I’ve been remiss about posting on this blog but think there’s a reason to post now. The Bulletin of the Atomic Scientists has just come out with a special issue, titled “The German Nuclear Exit,” that is both important and good reading. Yes, I edited it. But I’d say it’s good, even if I had nothing to do with it. The Germans have exited nuclear power and gone hard for renewables, and the preliminary results are promising, to say the least.

Here’s my intro, from the issue, with links to the articles. I think you’ll get the gist from here:

The German nuclear exit: Introduction

Shortly after the accident at the Fukushima Daiichi Nuclear Power Station in 2011, the German government abruptly reversed its policy on nuclear energy, deciding to phase out the country’s nuclear industry entirely by 2022. Despite the seriousness of the situation in Japan, the German decision—which shuttered eight reactors almost immediately and set staggered deadlines for nine remaining nuclear plants to close—was met with no small amount of international incredulity. Among other things, the phase-out was widely criticized as an exercise in panic politics, and, as Alex Glaser writes in this special issue of the Bulletin—“The German nuclear exit”—the news headlines were sometimes vitriolic. (The business website Forbes.com probably won top honors in the hyperbole sweepstakes with this nuanced take: “Germany—Insane or Just Plain Stupid?”) Outside Germany, major media outlets continue to question the wisdom of the phase-out, often with emphasis on its climate change implications. At a time when greenhouse gas emissions need to be reduced, the critics wonder: How could any country casually give up such a huge investment in emission-free energy?

The German decision to pursue a nuclear-free future was, however, anything but precipitous or unmindful of climate change. Because of a combination of historical and political factors, Germany has in fact been retreating from the nuclear sector for decades— and from its beginnings, the nuclear phase-out was intimately tied to what is known as the Energiewende, an aggressive, comprehensive turnabout in policy that aims for a national energy portfolio dominated by renewables. For “The German nuclear exit,” the Bulletin asked leading experts to explore the phase-out and Energiewende along historical, political, economic, environmental, and legal dimensions and, in so doing, to give some assessment of the progress made (and likely to be made) toward a nuclear-free, renewables-heavy energy supply. What these authors report is not of course uniform or entirely positive, but they do seem to converge on a theme: In part because the nuclear phase-out and Energiewende are based on serious long-term planning and broad political consensus, the German energy experiment has met with promising early success.

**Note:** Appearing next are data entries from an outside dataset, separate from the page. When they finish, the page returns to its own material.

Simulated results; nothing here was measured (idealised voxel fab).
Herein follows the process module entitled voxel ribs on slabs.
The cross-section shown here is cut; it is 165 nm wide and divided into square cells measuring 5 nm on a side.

In his overview article, “From Brokdorf to Fukushima: The long journey to nuclear phase-out,” Glaser, a Princeton researcher and member of the Bulletin’s Science and Security Board, sets the historical context for the shutdown, reviewing the massive, civil-war-like confrontations between anti-nuclear demonstrators and police that started in the 1970s, and notes that, “because of these and subsequent developments—including the 1986 Chernobyl accident—by the 1990s, no one in German political life seriously entertained the idea of new reactor construction.”

 Freie Universität Berlin politics professor Miranda Schreurs’s essay, “The politics of phase-out,” offers a surprising explanation for continuing popular support for the phase-out across the German political spectrum: The shift to renewable energy sources that accompanies the phase-out has brought financial benefits to farmers, investors, and small- and medium-sized businesses.

Marshaling a wide range of observed data and predictive economic models, Felix Matthes, research coordinator at the Institute for Applied Ecology in Berlin, reaches another unexpected conclusion: The nuclear phase-out is likely to have only a small and temporary effect on electricity prices and the overall German economy.

The phase-out also seems unlikely to come with a huge legal bill. As University of Kassel legal experts Alexander Rossnagel and Anja Hentschel explain in “The legalities of a nuclear shutdown,” during early negotiations, the government shaped the phase-out so it gave utilities time to recoup their investments in nuclear power plants, thereby undercutting their ability to successfully sue later for damages.

And Lutz Mez, co-founder of Freie Universität Berlin’s Environmental Policy Research Center, presents what may be the most startling finding of all. TheEnergiewende that is being pursued in parallel with the German nuclear exit has reached a climate change milestone, Mez writes: “It has actually decoupled energy from economic growth, with the country’s energy supply and carbon-dioxide emissions dropping from 1990 to 2011, even as its gross domestic product rose by 36 percent.”

“The German nuclear exit” is the first in a three-part Bulletin series that will also look at the implications of potential phase-outs of civilian nuclear power in France and the United States. The expert essays that make up this installment of the series are hardly one-sided; they are full of acknowledgements of the difficulties Germany faces as it ends its nuclear power era and strives to reach aggressive greenhouse gas-emissions targets. But the articles make clear that the nuclear phase-out and accompanying Energiewende are not—international media characterizations notwithstanding—capricious political reactions; in fact, they are carefully planned national initiatives that are based on a rational calculation that they will ultimately benefit Germany environmentally and financially. Glaser may sum up the global import of the German energy experiment best when he writes: “Germany’s nuclear phase-out could provide a proof-of-concept, demonstrating the political and technical feasibility of abandoning a controversial high-risk technology. Germany’s nuclear phase-out, successful or not, is likely to become a game changer for nuclear energy worldwide.”